Author: Marcus Chen, Principal Engineer, Real‑time Infrastructure
Date: May 8, 2026
Reading time: 22 minutes

✍️ Introduction

You’re in a Google Doc, editing the same paragraph as a colleague in Tokyo. You see their cursor move character by character. In Figma, three designers manipulate the same vector shape simultaneously, and somehow – magically – nobody’s changes overwrite anyone else’s.

Behind that “magic” lies one of the hardest problems in distributed systems: real‑time collaborative editing (RTCE). Unlike a food delivery platform (where events are discrete and independent), collaborative editing demands:

Sub‑100ms latency for remote cursors
Conflict‑free merging without locking documents
Offline support that syncs seamlessly when you reconnect
Scalability to millions of concurrent users across hundreds of thousands of documents

In this post, I’ll walk you through the architecture of a modern collaborative editor. We’ll compare Conflict‑free Replicated Data Types (CRDTs) vs. Operational Transformation (OT), explain how we handle presence (who’s viewing what), and show you how we scale WebSocket connections to hundreds of thousands per region.

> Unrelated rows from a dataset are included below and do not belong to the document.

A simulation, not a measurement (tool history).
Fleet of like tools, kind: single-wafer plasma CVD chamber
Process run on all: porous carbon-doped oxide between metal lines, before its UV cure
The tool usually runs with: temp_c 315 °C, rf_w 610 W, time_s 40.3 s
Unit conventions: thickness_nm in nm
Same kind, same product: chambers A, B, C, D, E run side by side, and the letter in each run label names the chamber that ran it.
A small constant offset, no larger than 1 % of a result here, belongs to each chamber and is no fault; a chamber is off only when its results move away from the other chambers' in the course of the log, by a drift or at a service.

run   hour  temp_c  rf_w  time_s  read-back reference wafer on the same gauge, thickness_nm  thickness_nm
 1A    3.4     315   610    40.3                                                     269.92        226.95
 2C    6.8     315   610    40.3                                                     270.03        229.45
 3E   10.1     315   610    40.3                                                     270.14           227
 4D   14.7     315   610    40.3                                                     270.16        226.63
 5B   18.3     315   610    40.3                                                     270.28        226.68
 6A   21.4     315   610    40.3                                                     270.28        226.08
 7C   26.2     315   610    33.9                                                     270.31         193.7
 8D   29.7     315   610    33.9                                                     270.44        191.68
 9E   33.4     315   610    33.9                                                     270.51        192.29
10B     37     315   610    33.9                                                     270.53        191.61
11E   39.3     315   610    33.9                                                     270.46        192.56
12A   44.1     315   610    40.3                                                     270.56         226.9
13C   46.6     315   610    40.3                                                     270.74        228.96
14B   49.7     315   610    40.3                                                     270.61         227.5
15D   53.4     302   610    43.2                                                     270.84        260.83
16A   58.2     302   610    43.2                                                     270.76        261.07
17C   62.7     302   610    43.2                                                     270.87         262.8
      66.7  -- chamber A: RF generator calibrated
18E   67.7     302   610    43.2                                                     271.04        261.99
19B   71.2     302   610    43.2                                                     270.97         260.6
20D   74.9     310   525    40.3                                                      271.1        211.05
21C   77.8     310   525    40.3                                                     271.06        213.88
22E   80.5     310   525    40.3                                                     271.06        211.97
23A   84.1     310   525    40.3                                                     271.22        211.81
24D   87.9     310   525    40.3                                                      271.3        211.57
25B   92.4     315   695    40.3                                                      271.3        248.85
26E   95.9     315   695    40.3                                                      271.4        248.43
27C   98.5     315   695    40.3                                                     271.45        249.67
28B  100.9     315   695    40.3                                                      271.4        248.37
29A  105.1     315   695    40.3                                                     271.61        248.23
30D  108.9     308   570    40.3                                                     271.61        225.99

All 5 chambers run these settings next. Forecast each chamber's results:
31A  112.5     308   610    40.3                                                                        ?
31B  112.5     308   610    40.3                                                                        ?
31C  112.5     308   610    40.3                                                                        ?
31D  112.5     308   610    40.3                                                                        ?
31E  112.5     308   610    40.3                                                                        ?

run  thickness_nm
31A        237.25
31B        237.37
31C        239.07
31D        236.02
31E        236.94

Let’s open a shared document together.

📋 Requirements (From a Real Product)

Feature	Description
Live cursors & selections	See other users’ cursors and text selections in real time
Simultaneous editing	Multiple users edit the same paragraph without locking
Offline editing	Make changes without internet; sync when back online
Version history	Complete record of all changes, with branching & restore
Commenting & suggestions	Threaded discussions, suggested edits that can be accepted/rejected
Presence list	Who’s viewing the document, with their current page/region
Cross‑platform	Web (desktop/mobile), iOS, Android, desktop apps

Non‑functional Requirements

Latency – Cursor movements < 100ms p95; text edits visible < 200ms
Consistency – No two users ever see different final documents (strong eventual consistency)
Availability – 99.99% uptime for editing (design tools can’t afford downtime)
Scalability – One document can have 50+ active collaborators (e.g., all‑hands doc)
Durability – Every keystroke persisted; zero data loss
Bandwidth efficiency – Sync only deltas, not whole documents

🧱 High‑Level Architecture

We use a hybrid peer‑to‑peer + cloud model: WebSocket connections to a regional collaborator service, which replicates changes via a global log. For offline, we rely on CRDTs (more on that later).

graph TB
    ClientA[User A Browser<br/>CRDT engine]
    ClientB[User B Browser<br/>CRDT engine]

    subgraph Edge Network
        WS[WebSocket Gateway<br/>Nginx + Centrifugo]
        LB[Load Balancer]
    end

    subgraph Region us-east-1
        CollabSvc[Collaboration Service<br/>Document session manager]
        PresenceSvc[Presence Service<br/>Cursor tracking]
        DocStore[(Document Store<br/>PostgreSQL + S3)]
    end

    subgraph Global
        Kafka[Kafka<br/>Document change log]
        CRDTStore[(CRDT State Store<br/>FoundationDB)]
        HistorySvc[History Service<br/>Time‑travel & restore]
    end

    ClientA --> WS
    ClientB --> WS
    WS --> LB --> CollabSvc
    CollabSvc --> PresenceSvc
    CollabSvc --> DocStore
    CollabSvc --> Kafka
    Kafka --> CRDTStore
    CollabSvc --> CRDTStore
    HistorySvc --> CRDTStore
    PresenceSvc --> Redis[Redis<br/>Live presence sets]

Figure 1: Regional collaboration service with global log replication.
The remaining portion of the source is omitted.